The strengths and challenges of Tulsa’s premier public high school.

Imagine attending a high school where cliques do not exist. Where high school cheerleaders aren’t always the peppiest at pep rallies, football players aren’t necessarily voted most popular, National Honor Society members are crowned homecoming kings and queens, and students from all areas of a culturally diverse city attend the same school. The black jock, the Asian class president, the Caucasian artist and the Hispanic science tutor share the same school pride and treat one another with mutual respect.

This ideal high school is a reality, and it’s found in Tulsa at Booker T. Washington High School.

As a graduate of “Booker T.,” I like to claim that my academic high school experience was more challenging than my college education. Although I spent hours reviewing notes, preparing for presentations and leading student groups at my collegiate alma mater, I spent (what seemed to be) more oil lamp hours at Booker T. working toward excellent grades and participating in extracurricular activities so I could be prepared for university life.

And I was more than prepared, as were most of my former classmates. Education is key to a successful future, and students who are selected to attend Booker T. know they must make a silent promise to themselves and to the school that they will give their all.

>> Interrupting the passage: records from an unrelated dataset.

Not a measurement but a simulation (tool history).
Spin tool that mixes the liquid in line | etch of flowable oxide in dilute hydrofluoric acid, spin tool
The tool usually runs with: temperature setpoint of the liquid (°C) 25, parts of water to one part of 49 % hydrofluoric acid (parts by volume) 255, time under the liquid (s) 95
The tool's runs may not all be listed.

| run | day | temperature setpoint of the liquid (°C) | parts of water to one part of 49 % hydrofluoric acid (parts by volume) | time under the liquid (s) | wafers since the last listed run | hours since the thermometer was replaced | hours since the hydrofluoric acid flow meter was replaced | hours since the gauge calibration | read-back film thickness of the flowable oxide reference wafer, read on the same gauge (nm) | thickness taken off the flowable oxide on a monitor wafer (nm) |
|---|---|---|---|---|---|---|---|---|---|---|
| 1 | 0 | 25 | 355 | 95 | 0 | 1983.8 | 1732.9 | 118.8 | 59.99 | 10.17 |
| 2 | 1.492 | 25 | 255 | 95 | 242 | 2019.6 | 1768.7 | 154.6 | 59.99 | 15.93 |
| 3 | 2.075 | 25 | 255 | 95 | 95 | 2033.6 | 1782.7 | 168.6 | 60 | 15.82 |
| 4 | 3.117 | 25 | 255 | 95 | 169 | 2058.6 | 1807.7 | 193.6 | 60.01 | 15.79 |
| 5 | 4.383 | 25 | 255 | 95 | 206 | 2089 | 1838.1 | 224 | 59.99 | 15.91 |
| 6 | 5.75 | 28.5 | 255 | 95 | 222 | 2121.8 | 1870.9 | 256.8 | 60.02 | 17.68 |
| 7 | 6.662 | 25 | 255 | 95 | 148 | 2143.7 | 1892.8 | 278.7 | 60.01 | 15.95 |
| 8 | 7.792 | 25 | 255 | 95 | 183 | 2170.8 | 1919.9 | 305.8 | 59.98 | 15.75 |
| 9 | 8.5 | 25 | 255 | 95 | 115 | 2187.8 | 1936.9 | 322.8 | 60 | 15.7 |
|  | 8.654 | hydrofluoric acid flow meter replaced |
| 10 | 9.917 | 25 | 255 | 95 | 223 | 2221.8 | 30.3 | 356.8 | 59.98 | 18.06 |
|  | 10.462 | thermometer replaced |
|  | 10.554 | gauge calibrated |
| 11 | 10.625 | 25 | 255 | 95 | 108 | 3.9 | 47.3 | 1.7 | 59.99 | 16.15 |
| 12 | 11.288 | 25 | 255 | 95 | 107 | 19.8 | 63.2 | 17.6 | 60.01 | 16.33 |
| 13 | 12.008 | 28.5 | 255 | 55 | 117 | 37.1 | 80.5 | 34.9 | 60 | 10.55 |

Booker T. graduates can attribute many of their academic high school and post-high school successes to the school’s faculty. Because of small class sizes, teachers and students can form close relationships, and teachers exude their passion for the classroom onto their curious students, who hunger to learn more, even as they enroll as college freshmen. While Booker T. students receive all the national attention for their academic performances, it’s the faculty who lead them to that level of accomplishment.

Besides a dedicated faculty, Booker T. requires a strong administrative leader to keep producing top students. Its principal must understand the community of people who populate Booker T., and it’s pivotal that the principal reaches out to the school’s diverse communities — whether it’s the academic, athletic, black or white community — to maintain the school’s integrity.

Perhaps Booker T.’s greatest achievement, besides its academic accolades and athletic titles, is its ability to integrate its students no matter their culture, race or social affiliations. Students from different backgrounds are teammates in sports, partners in chemistry labs, leaders of clubs and, most importantly, they are friends.

Despite attending a state university and serving an internship that took me to the melting pot of the United States, New York City, I experienced more culture in the Booker T. classroom and at school dances, football games, art shows, Key Club meetings and assemblies. When I did attend college, I felt as if I had taken a step back from my world of cultural assimilation and acceptance. For the first time in seven years (I also attended Booker T.’s feeder middle school, Carver), I noticed color — or the lack thereof — in my classrooms and social settings. It was a reverse culture shock. 

But just like any other school, Booker T. isn’t perfect. Although there is a social comfort amongst the students, they tend to gravitate toward students who are of their own race. This is not to be confused with racism; it just so happens they are closer friends with those who share cultural similarities.

During my time at Booker T., the topic of “race” came up only among the parents. Not all students who lived south of 15th Street were allowed by their parents to “cross the railroad tracks” for sporting events after dark. Some black parents saw white students imposing on their neighborhood school. And both races sometimes felt difficulty connecting with adults (never students) of the opposite race because of previous decades of strained relationships in Tulsa. If parents followed the students’ examples, Booker T. truly would be close to the perfected, integrated institution that school officials anticipated almost four decades ago.

I look forward to watching more Hornets graduate, including my sister, who follows her three older siblings. Although the old Booker T. building is no longer abuzz with eager minds, the new building assures the school’s presence is here to stay for many more classes to come. With every graduating senior class and every incoming freshman class, there is a greater promise of achievement and appreciation of a colorful, multicultural world — a world that is a reality at Booker T. Washington High School.

If the world were in Booker T.’s classroom, we would certainly be a more accepting and respectful community.